February 14, 2008

Who said there's no such thing as bad publicity?

Well it wasn't Lev Leviev because he's not at all happy about the publicity he's been getting with his conflict diamonds and rubies. I don't suppose Yediot Ahranot coined the expression either. They have published this article about the protests against Leviev, but in the print edition, not on their website in Hebrew or in English. Thankfully, help is at hand with translations on the International Solidarity Movement website.

By Yaniv Halili, our correspondent in New York(Translation from Hebrew by Adalah-NY)

February 10, 2008

London and New York: Demonstrations Opposite Lev Leviev’s Jewelry Stores

“Lev Leviev’s diamonds are a crime’s best friends.” This was not the least of that which around 100 demonstrators chanted yesterday outside Lev Leviev’s diamond boutique on elite Madison Avenue in Manhattan.

The demonstration, which was organized by the American chapters of the organizations “Adalah” and “Justice in Palestine,” was designed to strike at the entrance of the Leviev boutique during an important time from a business point of view: Valentine’s Day. The demonstrators have been known to call out to customers, telling them not to buy jewelry for their wives on Valentine’s Day, which will take place on Thursday.

This is the first initiative of this type in New York. Until now, human rights organizations were satisfied with demonstrations against the government of Israel, opposite the Israeli consulate in that city and opposite the UN. Now, two of the groups are taking the protest a step further, in their readiness to cause financial damage to Leviev, the elite jewelry store owned by the Israeli businessman.

The strategy: maintaining a boisterous demonstration outside the boutique and distributing propaganda pamphlets with details chosen by the organizations.

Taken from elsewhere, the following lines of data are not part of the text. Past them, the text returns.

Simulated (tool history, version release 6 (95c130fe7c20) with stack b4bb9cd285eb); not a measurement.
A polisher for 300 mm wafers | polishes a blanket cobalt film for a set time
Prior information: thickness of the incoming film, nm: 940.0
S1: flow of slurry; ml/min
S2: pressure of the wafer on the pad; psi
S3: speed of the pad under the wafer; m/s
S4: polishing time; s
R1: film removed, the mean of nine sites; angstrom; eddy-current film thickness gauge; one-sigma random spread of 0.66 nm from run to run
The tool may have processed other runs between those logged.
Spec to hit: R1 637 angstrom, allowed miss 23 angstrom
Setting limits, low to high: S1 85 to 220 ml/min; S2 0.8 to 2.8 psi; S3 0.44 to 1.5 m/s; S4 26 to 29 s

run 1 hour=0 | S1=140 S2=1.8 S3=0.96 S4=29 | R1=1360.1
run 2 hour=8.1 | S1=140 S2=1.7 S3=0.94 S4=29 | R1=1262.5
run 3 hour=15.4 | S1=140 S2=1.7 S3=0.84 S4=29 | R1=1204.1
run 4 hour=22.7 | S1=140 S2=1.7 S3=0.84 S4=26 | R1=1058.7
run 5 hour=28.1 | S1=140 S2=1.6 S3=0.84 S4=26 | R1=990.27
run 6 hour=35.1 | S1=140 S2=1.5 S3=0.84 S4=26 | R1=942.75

“The crimes that Leviev has carried out are in every place in the world.” Says Issa Mikel, head of the New York chapter of Adalah. He said that the demonstration was not merely focused on “what Leviev has done in the territories.” “Customers of Leviev in New York need to know that he is involved in the construction of four different settlements in the territories including Maale Adumim and Har Homa. People need to know that he is also involved in activity with the corrupt government in Angola and that his company is violating building laws and union labor laws in New York.”

“We want his customers on Madison Avenue to know where Leviev gets his money from and why it is immoral to buy from him.”

Organizers of the demonstration have never worked together with partners across the sea: at the same time as the demonstration in New York yesterday, there was an identical demonstration in London, outside of the Leviev boutique on exclusive Bond Street. The demonstrators in the two countries held identical signs and worked together in order to intensify the boisterous protest.

In addition to the translation here there is also a little something on Democracy Now! which is always good news.

But this failure to publicise these demonstrations by withholding the news from English editions and the web is interesting. Clearly, Yediot Aharanot wants Israelis to know what is going on. The Hebrew language business publication of Ha'aretz, The Marker, also feels that the Israeli business community needs to be warned. And Maariv (another Israeli mainstream daily) is rattled too. But they don't want the morale of the demonstrators lifted and they certainly don't want more people joining them. Hence the reticence.